It's that time of the year again. Love blossoms on college campuses across the land, and violence rips across the football field as student athletes try to bludgeon the opposition.
For more than a century football has ranked supreme among college sports in what would seem to be an uncomfortable marriage between a violent game and high academic goals. Turn on your television set any Saturday and witness the feverish clashes on the field and hysteria in the stands.
The peculiar relationship between football and many of the most tranquil campuses in the country led three researchers to ask a basic question: Why football?
They found the answer in their history books, and on their own campuses.
Football is a man's game. Macho man. It continues today because football prowess can elevate the status of a winning university, and not coincidentally, fill its halls with men.
"Academics like to pretend that football is ancillary to the main business of higher education, but if you look at admissions or donations, you see it's central," said Mitchell Stevens, associate professor of education at Stanford University and one of three authors of a new study that focuses on the dominant role football plays in modern higher education.

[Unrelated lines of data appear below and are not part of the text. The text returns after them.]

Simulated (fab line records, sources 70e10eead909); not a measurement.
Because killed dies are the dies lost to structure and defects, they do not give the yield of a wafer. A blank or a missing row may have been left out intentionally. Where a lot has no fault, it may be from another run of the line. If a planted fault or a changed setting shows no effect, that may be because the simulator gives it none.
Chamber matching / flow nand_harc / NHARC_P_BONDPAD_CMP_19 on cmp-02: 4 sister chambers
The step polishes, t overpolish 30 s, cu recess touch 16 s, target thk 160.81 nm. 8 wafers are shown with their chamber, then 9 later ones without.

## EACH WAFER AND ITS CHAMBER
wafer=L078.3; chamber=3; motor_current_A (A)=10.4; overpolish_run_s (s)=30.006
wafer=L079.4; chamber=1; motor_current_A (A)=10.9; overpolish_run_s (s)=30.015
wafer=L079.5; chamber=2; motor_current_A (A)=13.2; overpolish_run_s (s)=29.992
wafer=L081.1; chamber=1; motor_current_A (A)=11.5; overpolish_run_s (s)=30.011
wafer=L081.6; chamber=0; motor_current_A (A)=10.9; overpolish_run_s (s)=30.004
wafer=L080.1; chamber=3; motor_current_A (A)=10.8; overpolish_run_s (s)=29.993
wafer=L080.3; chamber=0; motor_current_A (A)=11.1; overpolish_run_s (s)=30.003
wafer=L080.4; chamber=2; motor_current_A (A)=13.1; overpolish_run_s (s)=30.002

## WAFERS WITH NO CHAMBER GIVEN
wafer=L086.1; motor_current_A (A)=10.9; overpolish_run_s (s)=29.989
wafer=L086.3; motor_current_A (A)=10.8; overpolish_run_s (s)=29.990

Stanford is a powerhouse in football. It also makes nearly everyone's list of top universities. That's no coincidence, Stevens said in a telephone interview.
"There's no question that football retains its macho air, and the warlike violent aspects of the game are essential to its appeal," he said. "It's one way that colleges and universities continue to make themselves appealing to young men, especially during a period where, relative to women, men are scarce resources, especially at more academically selective schools.
Males, he said, "are relatively prized commodities."
But beyond the macho element, there's status, and maintaining a high status is essential when it comes to attracting students as well as professors, not to mention alumni donations. It's no accident that most high-profile colleges and universities also excel in football, at least among their peer institutions.
Stevens, along with organizational management specialist Arik Lifschitz, also of Stanford, and sociologist Michael Sauder of the University of Iowa, the only football fan among the three, analyzed data from 283 American universities from 1896 ? 2010 to see how a successful football program affects status.
"Football drew avid fans from its beginning," the study says. "Within 25 years of the first Rutgers-Princeton game (in 1869) schools from every region of the country were fielding teams and sending them on competitive expeditions to other schools."
Then, as now, there was a macho element in the rapid spread of the game. The West still needed to be tamed, the country was expanding rapidly economically, and it wasn't altogether clear that a college education would be helpful to the young men in the family.
"The need to send an ambitious son to college for several years of book learning was not presumed when there was money to be made in a family business or on the Western frontier," the study says. Besides, "college life was popularly regarded as bookish and effete."
Football brought something new to the campus. "The excitement, danger and masculine character of the game were key to its influence," the researchers said. It brought together universities that had been somewhat isolated from each other. As time passed their football teams were organized into conferences, and today, according to the research, conferences have grown into major givers ? and deniers ? of status.
Universities are found in conferences that reflect not only their football skills, but their academic achievements as well. Only schools that are deemed worthy both in scholarship and football are allowed to move up to the more prestigious conferences.
Boise State University has a highly rated football team, for example, but it was passed over when the Pac-10 recently expanded. Bob Kustra, president of the university, told a press conference that Boise State was "building our research programs and our graduate programs" to better its chances of eventually joining the celebrated conference, which has some of the highest rated schools ? academically -- and most successful football programs in the country.
High profile football conferences, Kustra said, "look at schools that look the most like them." A winning team isn't enough. Football, in this case, is driving academics.
There are, of course, exceptions. Nearly any list of best universities in the country will include MIT and CalTech, for instance, neither of which is taken seriously as a football threat. Harvard tops many lists, and it can field a fair team, especially when playing arch-rival Yale.
So football isn't the only game in town.
"There are multiple status systems in higher education, and they are related to each other, but they are also independent of each other," Stevens said in the interview. "Very few schools can claim to be excellent in all things."
By the way, the researchers debunk the popular assumption that universities build football teams because they bring money to the campus.
"For the vast majority of colleges and universities, football costs much more money than it brings in," the study says, citing other research. Only the most successful programs are likely to reap significant television revenues and build high-capacity stadiums. However, a good program is a "sacred cow for trustees and alumni," which can add a few bucks to the coffers.
But even a struggling team brings one reward, the researchers found. It brings men back to the campus at a time when women are surpassing men in both numbers and academic performance.
And despite that old song, you don't have to be a football hero to get the prettiest girls. But it couldn't hurt.